June 30 (Bloomberg) -- The Standard & Poor's 500 Index was little changed amid heightened concern that losses from loans to the riskiest borrowers will mount, while the Dow Jones Industrial Average gained, capping its biggest quarterly advance since 2003.
Bear Stearns Cos., Goldman Sachs Group Inc. and Lehman Brothers Holdings Inc. led financial firms to the second- steepest retreat among 10 industries in the S&P 500. Bear Stearns this week said it would spend $1.6 billion to bail out two hedge funds that made bad bets on bonds backed by subprime mortgages.
``The issue with subprime could be far-reaching,'' said John Davidson, who helps oversee more than $11 billion as president of PartnerRe Asset Management in Greenwich, Connecticut. ``The week has been focused on what's going on at Bear Stearns. The thought was that this could affect the housing market, the consumer and the overall economy.''
Shares of AT&T Inc., the largest U.S. telephone company, rose every day this week, before sales of Apple Inc.'s iPhone began yesterday. AT&T is the mobile device's service provider. General Motors Corp. surged, giving it the Dow's No. 2 gain behind AT&T, after Goldman Sachs Group Inc. advised buying the stock.
The S&P 500 added 0.79, or less than 0.1 percent, to 1503.35. Yesterday's decline prevented the index from posting the biggest quarterly gain since 2003.

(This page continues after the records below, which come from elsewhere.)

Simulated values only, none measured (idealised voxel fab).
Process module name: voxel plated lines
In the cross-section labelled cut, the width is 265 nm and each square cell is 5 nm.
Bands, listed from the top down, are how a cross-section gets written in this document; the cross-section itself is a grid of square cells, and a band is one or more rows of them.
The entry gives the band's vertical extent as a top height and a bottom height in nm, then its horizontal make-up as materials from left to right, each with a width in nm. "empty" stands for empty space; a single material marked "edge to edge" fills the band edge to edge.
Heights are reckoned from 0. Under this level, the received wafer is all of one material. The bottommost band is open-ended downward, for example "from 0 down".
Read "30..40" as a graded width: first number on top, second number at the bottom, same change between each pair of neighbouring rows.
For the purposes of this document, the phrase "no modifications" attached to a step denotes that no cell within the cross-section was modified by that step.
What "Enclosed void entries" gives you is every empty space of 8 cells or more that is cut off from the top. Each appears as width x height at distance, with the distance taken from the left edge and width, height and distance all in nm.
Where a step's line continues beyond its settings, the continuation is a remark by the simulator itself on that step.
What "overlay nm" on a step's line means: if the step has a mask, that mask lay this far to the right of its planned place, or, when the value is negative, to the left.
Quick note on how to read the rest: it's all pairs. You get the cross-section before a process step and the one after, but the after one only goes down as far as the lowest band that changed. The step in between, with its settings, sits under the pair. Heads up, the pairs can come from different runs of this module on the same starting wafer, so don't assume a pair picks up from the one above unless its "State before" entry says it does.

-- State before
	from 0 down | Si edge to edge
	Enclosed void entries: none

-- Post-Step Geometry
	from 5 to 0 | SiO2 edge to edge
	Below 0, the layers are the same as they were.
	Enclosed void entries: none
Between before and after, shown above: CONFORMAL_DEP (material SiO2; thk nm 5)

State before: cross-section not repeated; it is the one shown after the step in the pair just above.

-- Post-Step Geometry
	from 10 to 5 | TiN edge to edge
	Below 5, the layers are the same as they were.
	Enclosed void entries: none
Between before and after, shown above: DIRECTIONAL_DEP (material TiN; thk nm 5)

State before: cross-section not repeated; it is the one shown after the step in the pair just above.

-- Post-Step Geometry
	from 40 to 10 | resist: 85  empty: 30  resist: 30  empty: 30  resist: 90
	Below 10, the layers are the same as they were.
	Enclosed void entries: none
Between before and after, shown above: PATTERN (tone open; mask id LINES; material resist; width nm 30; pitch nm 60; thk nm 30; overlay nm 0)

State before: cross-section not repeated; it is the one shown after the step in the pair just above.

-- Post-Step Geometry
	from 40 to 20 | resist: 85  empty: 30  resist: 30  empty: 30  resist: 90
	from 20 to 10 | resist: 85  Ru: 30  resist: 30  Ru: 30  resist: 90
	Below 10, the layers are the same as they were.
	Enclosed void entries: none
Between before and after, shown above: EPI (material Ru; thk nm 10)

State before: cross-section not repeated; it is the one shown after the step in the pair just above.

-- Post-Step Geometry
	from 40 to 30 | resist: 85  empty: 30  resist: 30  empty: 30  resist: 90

The Dow average increased 48.36, or 0.4 percent, to 13,408.62. Its 8.5 percent advance in the second quarter was the most since the final three months of 2003. The Nasdaq Composite Index rose 14.27, or 0.6 percent, to 2603.23.
`Favorable Direction'
U.S. Treasuries advanced following a government report that showed a gauge of inflation watched by the Federal Reserve slowed and concern over acts of terrorism in London. That sent the yield on benchmark 10-year notes down 0.10 percentage point to 5.03 percent, the biggest decrease since the week ended March 2, according to bond broker Cantor Fitzgerald LP.
Reports yesterday showed Americans spent less than forecast in May and the Fed's preferred inflation gauge cooled, signs that a consumer slowdown is restraining price pressures.
``The inflation trend is heading in a favorable direction,'' said Marshall Front, who helps manage about $800 million at Front Barnett Associates in Chicago.
Financial firms in the S&P 500 lost 0.8 percent. The group extended the prior week's 2.9 percent slump, which was the steepest weekly loss since March. Bear Stearns slipped 2.6 percent to $140. Goldman fell 2.5 percent to $216.75. Lehman retreated 1.1 percent to $75.80.
IPhone
AT&T had its biggest weekly gain since July 2006, surging 6.8 percent to $41.50. Apple Chief Executive Officer Steve Jobs has set a goal of selling 10 million iPhones in 2008, giving the company a 1 percent share of the mobile-phone market. Reviewers for the Wall Street Journal, New York Times and USA Today this week praised the software and design of Apple's phone, iPod media player and Internet device.
Apple shares slipped 0.8 percent to $122.04.
Shares of GM, the biggest U.S. automaker, added 6.6 percent to $37.80. Goldman Sachs gave the stock a ``buy'' rating. Also, United Auto Workers members at Delphi Corp. approved an agreement with the bankrupt auto-parts maker that settles a two-year dispute by exchanging pay cuts for employee buyout incentives. Delphi is GM's largest parts supplier.
Research In Motion, Apollo Group
Research In Motion Ltd. shares gained 17 percent to $199.99, including the biggest one-day gain in 3 1/2 years, after the maker of the BlackBerry e-mail phone reported first-quarter profit that topped analysts' estimates. The company's profit soared last quarter while rival Palm Inc.'s earnings fell, underscoring the gap between the two companies as they prepare for new competition from the iPhone.
Apollo Group Inc. surged the most among S&P 500 members, jumping 19 percent to $58.43. The education company reported higher profit than analysts estimated in a Bloomberg survey and said it plans to buy back as much as $500 million in stock.
Nike Inc. rose 10 percent to $58.29, including the biggest one-day rise in 4 1/2 years. The world's largest sneaker maker said orders for clothing and shoes rose the most since 1997. The company capitalized on increased demand in Europe and Asia. Rising incomes and sporting events such as the 2008 Olympic Games ignited consumer spending on footwear and clothes in China.
Commerce Bancorp Inc. advanced 12 percent to $36.99, the No. 2 gain in the S&P 500. New Jersey's biggest bank abruptly replaced founder Vernon Hill as chief executive officer after regulators forced the company to stop doing business with firms controlled by his family.